Input data rate - the number of rows per second or bytes per second arriving in the input datasets.
Input columns - which columns in the input datasets need to be read.

Observe uses a column-oriented data layout. Queries only need to read the columns used. This saves time and credits.

For example, if a query reads 10 hours of data from an event dataset with 1,000,000 events per hour, the query reads approximately 10,000,000 rows. The exact quantity of bytes read depends on the set of input columns and the compression factor of these columns, which can range from a few bytes per row to hundreds of kilobytes per row.

Inline Queries¶

Immediately after you define a new dataset, Observe has not yet been able to materialize the state and accelerate it. Observe can temporarily inline the dataset to allow users to use the dataset immediately. Inlining means Observe computes the dataset on the fly by inline-expanding its OPAL definition and prepending that OPAL to the main query.

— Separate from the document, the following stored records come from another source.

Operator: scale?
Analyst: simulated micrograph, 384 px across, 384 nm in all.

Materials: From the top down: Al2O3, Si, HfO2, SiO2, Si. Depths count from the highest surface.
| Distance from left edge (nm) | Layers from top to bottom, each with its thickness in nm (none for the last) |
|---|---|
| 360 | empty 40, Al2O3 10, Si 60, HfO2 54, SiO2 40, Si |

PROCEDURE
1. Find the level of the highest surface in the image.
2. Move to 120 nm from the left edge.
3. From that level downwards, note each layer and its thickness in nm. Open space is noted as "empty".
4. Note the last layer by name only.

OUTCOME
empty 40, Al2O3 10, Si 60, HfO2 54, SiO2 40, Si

The same inlining happens when users query historic time ranges that fall outside the dataset’s acceleration window. Such inlining makes the query more complex, potentially reads more input data, and likely to consume additional credits.

Observe never performs more than one level of inlining and does not support nested and recursive inlining. This is to prevent excessive query latency and high costs.

A dataset can be one of two types:

A source dataset associated with a Datastream
An OPAL pipeline defined on top of other datasets

When Observe queries a non-source dataset, one of two actions occurs:

If the dataset is accelerated, the query reads the materialized table.
If it is not, the OPAL definition is inline expanded and prepended to the query.

Query Size¶

Observe attempts to select the ideal data warehouse size to run a given query. Therefore, Observe needs to estimate the size of the query and bases the size of a database query on two factors:

Query complexity - the amount of work required per byte of input data
Amount of input data - the quantity of data in bytes

Besides execution time driven by these two factors, the overall query execution time also depends on these additional three parameters:

Query compilation time - translating OPAL into the optimal execution plan
Initialization overhead, such as spawning processes or opening network connections
Returning query results

For queries with very little input data, the time spent on these other factors can exceed the actual execution time spent on processing data.

Query Complexity¶

An Observe query consists of a pipeline of OPAL verbs and functions. Some verbs are more expensive than others because they perform more work per input row. For example, the lookup verb needs to find all matching pairs of rows of two input datasets according to a link established between the two datasets. It needs to find all pairs of rows with matching key fields and overlapping time intervals.

Verbs used with joins such as lookup, ‘join’, and follow, as well as aggregations such as timechart, and make_session require more processing time than simple verbs such as filter and make_col.

Transform Queries¶

Observe performs dataset acceleration using background queries called transforms. Transform queries periodically compute and update datasets incrementally, a process known as “materialization.” Dataset acceleration makes subsequent interactive queries fast and cheap. It is essential for low query cost.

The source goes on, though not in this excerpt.